Oct 13, 2014

1950 Girls Dress- a few tricks for well matched seams

I was so excited when I found this fabric.  It met my daughter's requirements for "not girly" and was a nice small geometric that I thought would match well.  However, I made a huge mistake by not checking to see that is was printed on the true grain and guess what.  It wasn't.  What I thought would be a quick and easy match job turned into a nightmare!

Luckily, I have a few tricks to deal with that sort of thing, and that starts with the right tools: Lots of pins to help match pattern points, wax crayon to mark cutting lines, and chalk to mark seam lines and pattern marks.


I'm a huge fan of chalk, and always mark my seam lines when doing precision sewing.  For the center front piece below, I placed the pattern on the fabric so the center front fell at the center of the fabric design.  I marked the seam with chalk, then folded the fabric right side out along the center front.  Smoothed the fabric gently, then gave several swift taps along the seam line to transfer the chalk to the unmarked side.  Open it up a viola, all the lines have been transferred.

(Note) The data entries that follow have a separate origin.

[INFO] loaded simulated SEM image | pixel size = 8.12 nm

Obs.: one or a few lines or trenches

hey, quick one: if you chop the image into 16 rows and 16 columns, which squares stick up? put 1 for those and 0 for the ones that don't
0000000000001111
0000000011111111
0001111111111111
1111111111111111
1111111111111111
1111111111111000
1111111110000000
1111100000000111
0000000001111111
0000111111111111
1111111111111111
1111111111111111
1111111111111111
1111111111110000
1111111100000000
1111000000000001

Lots of patience and some fiddling with layout, got  decent results for the shoulder seams above-left.  But nothing could give a perfect continuous pattern match on the center back, so I settled for a mirror image match.  Because the pattern wasn't true to the grain, I ended up sewing the seams from the seams I cared about by hand from the right side.  I went back with my machine to reinforce from the wrong side where necessary. 

With the bodice sewn, it was time to check and see how the skirt was going to fall over the petticoat. 
 Not bad.  though it is hard to get a good feel for the finished product with the seam allowances poking out.